I used to play cricket and football well and in the first year itself I got selected to the college football team. It was at the same time I found out the college library. It had a vast collection of Bengali and French literature in English translations. I liked the writers such as Jibananda Das and Budhadeb Bose who tried to deconstruct the Tagore tradition and lead the Bengali literature to a new direction. I resigned from the football team for spending more time in library. Some changes were happening in my world view as I drew more and more close to the world of literature. My father passed away when I was in my first year graduation and I decided to leave the course after that. And in 1965 I enrolled myself as a painting student in Delhi College of Art.
JML: And you rediscovered your interest in drawing….?

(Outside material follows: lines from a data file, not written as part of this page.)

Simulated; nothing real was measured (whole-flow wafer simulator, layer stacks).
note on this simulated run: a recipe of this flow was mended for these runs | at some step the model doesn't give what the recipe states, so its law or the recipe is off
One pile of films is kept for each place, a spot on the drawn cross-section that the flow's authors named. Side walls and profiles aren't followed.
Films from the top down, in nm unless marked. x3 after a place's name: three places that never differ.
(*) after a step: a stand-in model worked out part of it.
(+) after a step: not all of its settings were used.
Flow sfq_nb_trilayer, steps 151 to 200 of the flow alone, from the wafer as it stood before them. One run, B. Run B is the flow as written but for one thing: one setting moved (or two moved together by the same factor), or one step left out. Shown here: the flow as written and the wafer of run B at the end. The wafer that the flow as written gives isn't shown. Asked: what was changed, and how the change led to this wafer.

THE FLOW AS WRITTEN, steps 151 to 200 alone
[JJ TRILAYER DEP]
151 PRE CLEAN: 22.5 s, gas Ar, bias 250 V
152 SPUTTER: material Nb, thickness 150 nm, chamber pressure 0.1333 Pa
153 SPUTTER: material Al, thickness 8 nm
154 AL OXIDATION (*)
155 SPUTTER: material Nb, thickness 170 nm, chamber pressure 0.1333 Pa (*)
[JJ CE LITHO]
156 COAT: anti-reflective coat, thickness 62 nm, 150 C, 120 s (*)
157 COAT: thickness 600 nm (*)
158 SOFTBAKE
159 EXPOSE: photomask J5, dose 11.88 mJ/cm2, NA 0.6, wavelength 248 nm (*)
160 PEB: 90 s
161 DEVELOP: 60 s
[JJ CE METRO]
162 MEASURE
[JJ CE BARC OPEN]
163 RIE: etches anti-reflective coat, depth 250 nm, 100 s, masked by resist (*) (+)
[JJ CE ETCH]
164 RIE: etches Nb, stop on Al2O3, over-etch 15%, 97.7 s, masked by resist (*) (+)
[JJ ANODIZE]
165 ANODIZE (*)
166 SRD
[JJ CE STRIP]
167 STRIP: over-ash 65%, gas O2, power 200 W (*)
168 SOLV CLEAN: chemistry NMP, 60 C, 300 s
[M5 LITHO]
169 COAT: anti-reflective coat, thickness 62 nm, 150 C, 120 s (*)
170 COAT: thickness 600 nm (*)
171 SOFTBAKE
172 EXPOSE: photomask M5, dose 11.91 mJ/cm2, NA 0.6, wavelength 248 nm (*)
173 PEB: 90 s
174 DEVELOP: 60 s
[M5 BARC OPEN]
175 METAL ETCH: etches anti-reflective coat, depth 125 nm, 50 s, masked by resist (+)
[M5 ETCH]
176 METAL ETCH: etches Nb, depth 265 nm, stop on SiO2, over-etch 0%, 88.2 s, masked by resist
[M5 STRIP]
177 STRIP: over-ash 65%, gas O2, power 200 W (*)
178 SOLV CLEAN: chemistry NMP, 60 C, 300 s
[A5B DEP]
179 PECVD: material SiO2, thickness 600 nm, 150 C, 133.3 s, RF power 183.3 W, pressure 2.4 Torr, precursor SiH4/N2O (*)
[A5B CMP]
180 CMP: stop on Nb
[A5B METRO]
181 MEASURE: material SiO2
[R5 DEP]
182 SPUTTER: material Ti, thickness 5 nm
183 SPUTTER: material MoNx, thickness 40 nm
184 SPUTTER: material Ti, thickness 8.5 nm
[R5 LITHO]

AD: Drawing was an obsession for me. I did my regular college works with a systematic quickness and spent most of the time in drawing. I felt very intimate with drawings. It was an unconditional way of expression. One day the college principal asked the final year students to see my sketchbooks though I was in the first year. It was a kind of early recognition for my drawings.
JML: Where did you find your inspiration during the formative years?
AD: I should say that I was lucky enough to have friends like Akbar Padamsee, Tyeb Mehta, Krishen Khanna and Manjit Bawa. Though I was young, they all treated me well. Kali Pundole used to come to see these senior artists. He saw my works and offered me a show. Just before that Mrs.Alkazi had offered me a show. She had one of the pioneering galleries in Delhi, namely Kunika Chemould. As a college student I was very proud to have a show with Mrs.Alkazi. When the show really happened, it put off some of my teachers. They did not turn up for the show. However, master sculptor Dhanraj Bhagat came for the show and wished me best though I was a painting student and not a direct student of his.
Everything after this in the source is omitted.